Filipinos like to talk big around the lofty word “integrity”, but do they really know what it means to be a person of integrity? Apparently not — because to be a true person of integrity involves consistency from the ground up. Take this circus surrounding the plight of Supreme Court “chief justice” Lourdes Sereno. One of the violations being raised as basis for a bid to remove Sereno from office is her record of repeatedly not complying with a requirement that all government officials submit a Statement of Assets Liabilities and Net Worth (SALN) every year. But, according to Sereno, the “SALN is not a measure of integrity”. This she was said to have stated in an on-going hearing on the quo warranto petition against her.
It’s a bit rich seeing someone trying to dismiss the principle underpinning a violation she is being cited for. It’s like appealing a speeding ticket by arguing that driving a car fast is not necessarily dangerous. That’s just skirting the fact of the law which is what lends legitimacy to a speeding ticket. Sereno should know better. Her arguments with her colleagues in the Supreme Court should be framed by the scope of the petition and its underlying principles.
This is the reason the virtue of integrity has, for so long, eluded Filipinos as a people. To achieve the highest forms of integrity one, first, needs to prove an ability to get the small basics right.

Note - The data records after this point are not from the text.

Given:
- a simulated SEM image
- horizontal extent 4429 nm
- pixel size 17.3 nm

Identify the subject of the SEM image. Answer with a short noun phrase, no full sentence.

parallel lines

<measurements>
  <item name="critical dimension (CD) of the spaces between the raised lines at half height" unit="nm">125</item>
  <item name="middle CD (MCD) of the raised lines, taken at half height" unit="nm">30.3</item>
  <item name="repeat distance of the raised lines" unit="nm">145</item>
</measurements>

We don’t need to look too far for examples to illustrate this concept that are easier to grasp. Traffic rules are, perhaps, a good case study to demonstrate the profound nature of Filipinos’ lack of true integrity. Analysts of the infernal traffic situation in Metro Manila try to solve the big problems, with big supposedly system-wide “solutions” like colour coding schemes, bus lanes, and, get this, more traffic rules enforcement. The trouble is, nobody enforces the small seemingly-inconsequential rules like stopping your car to allow pedestrians to cross a pedestrian lane or actually turning left when you are on a lane marked by an arrow pointing to the left. Filipino drivers who observe these small rules are often regarded with ridicule and dismissed as weirdos.
Or look back to 2016 when Liberal Party candidate Leni Robredo was declared the “winner” of the vice presidential race despite failing to comply with a Commission on Election (COMELEC) rule that required candidates’ campaign statement of contributions and expenditures (SOCE) to be submitted by a specified deadline. The COMELEC guidelines at the time explicitly stated that this deadline is “final and non-extendible” and that “submissions beyond this period shall not be accepted.” Nonetheless, many people regard Robredo as the Philippines’ “vice president” today thanks to a vote by COMELEC commissioners to overrule their own rules!
There are layers upon layers of precedents that make up the foundation of dysfunction that prevents Philippine society from advancing to a truly modern nation governed consistently by laws that apply to all. The lack of any appreciation of how an inability to sort out the small things always ultimately leads to an ingrained inability to sort out the big things.
In the statements of no less than the “chief justice” of the Philippine Supreme Court making light of basic administrative violations, Sereno comes across as only the most recent high-profile role model of crookedness that Filipinos have come to get used to looking up to on a regular basis. Integrity is not a part-time virtue. People of true integrity should exhibit from top to bottom and apply it in all aspects of one’s life both big and small whether seen by others or not.
This is the reason Sereno must vacate her office — because she has exposed herself to be unfit to be a true Chief Justice of the Republic of the Philippines. For that distinction, one must be a true person of integrity to give honour to the office of Chief Justice and restore people’s trust in the Supreme Court.